Last week, in the aftermath of the annual post-signing day movement that sent Wisconsin out to find a secondary coach and Nebraska in search of a defensive line coach, I considered it safe to take stock of the altered Big Ten landscape.

The results were nothing short of seismic, with six of seven programs in both the East Division and the West set to field coaching lineups this spring different than at last glance in the 2015 season.

It wasn’t over, though. Before the ink dried on your screen last week, Purdue assistant Taver Johnson was under consideration to coach the secondary at Texas. The position ultimately went to Clay Jennings from Arkansas.

Jennings, by the way, replaced Johnson two years ago with the Razorbacks. Sound like an odd coincidence? Really, it’s not in this era of coaching transiency.

This week, sure enough, brought another move, with the reported hiring of Michigan secondary coach Greg Jackson by the Dallas Cowboys. The Wolverines, while overcome by Harbaugh-mania and basking in the glow of a top recruiting class, lost their third coach since December.

It’s understandable, of course, because of the money and opportunities available.

D.J. Durkin left Michigan to take over at Maryland. John Baxter returned to his comfort zone at USC, and the Cowboys provide a chance for Jackson to get back to the NFL after his four seasons with Harbaugh in San Francisco.

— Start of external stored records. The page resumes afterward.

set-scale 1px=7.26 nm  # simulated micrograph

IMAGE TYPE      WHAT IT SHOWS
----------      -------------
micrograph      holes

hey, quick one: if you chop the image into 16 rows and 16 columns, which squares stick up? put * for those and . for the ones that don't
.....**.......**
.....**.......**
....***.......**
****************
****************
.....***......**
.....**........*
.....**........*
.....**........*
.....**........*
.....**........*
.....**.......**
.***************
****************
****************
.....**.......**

But is it good for college football? Probably not.

Just look at the three most stable programs in the Big Ten, starting with Northwestern. Coach Pat Fitzgerald hasn’t hired an assistant coach since 2011, unmatched nationally. Four new coaches have worked for Fitzgerald since his 2006 promotion to head coach after the untimely death of Randy Walker.

“It’s critically important,” Fitzgerald said of the Wildcats’ stability. “Critically important. We’re always working our tails off to quality-control everything we do -- and to find a way to do it better the next time, no matter what it is. And we’re all on the same page. I don’t have to spend the time to teach new coaches what it’s like every year to be here.

“For us, we’re in a unique place. Early in my head coaching career, we had some turnover. That inconsistency makes it very different on the players. It makes it very different on recruiting.”

Northwestern equaled a school record with 10 wins in 2015.

At Michigan State, coach Mark Dantonio dealt with no change among the ranks this year -- just as he likes it. Despite replacing Pat Narduzzi a year ago, MSU is the model of stability in the Big Ten East. Coordinators Harlon Barnett and Dave Warner have worked for Dantonio since he got to East Lansing in 2007.

The Spartans won 12 games and a Big Ten title in 2015.

At Iowa, coach Kirk Ferentz enters his 18th spring practice next month. The Hawkeyes lost Jim Reid to Boston College -- a product of the Maryland-Michigan dominoes -- but promoted from within. Defensive coordinator Phil Parker, defensive line coach Reese Morgan and strength coach Chris Doyle combine for 50 years of experience under Ferentz in Iowa City.

Iowa won a school-record 12 games and earned a trip to its first Rose Bowl under Ferentz in 2015.

Continuity among their coaching staffs doesn’t win games for Northwestern, Michigan State and Iowa. But in a league once known for its stability, the old way to construct a staff still has its merits.

The Big Ten coaching environment has changed dramatically since Fitzgerald and Dantonio came on board. The era of Brady Hoke at Michigan, Bo Pelini at Nebraska and Bill O’Brien at Penn State warped the lens through which coaches are viewed.

Nebraska coach Mike Riley, as of his 15th month on the job, still has not moved out of a hotel in downtown Lincoln. His decision to fire Hank Hughes after just one season with the Cornhuskers -- and it wasn’t a bad year for the defensive line -- illustrates the pressure today to constantly keep a staff finely tuned.

Conversely, Fitzgerald said he’s relieved to avoid the routine of having to introduce coaches to the human resources department or ensuring that new hires understand how to arrange a campus tour.

“If you’ve gotta make a change,” Fitzgerald said, “you’ve gotta make a change. I just feel so strongly in what we do and how we do things -- and always working to control -- that I think we’re always striving to get better. We’re doing it together and we're doing it better.”

That balancing act in the Big Ten has never posed a greater challenge.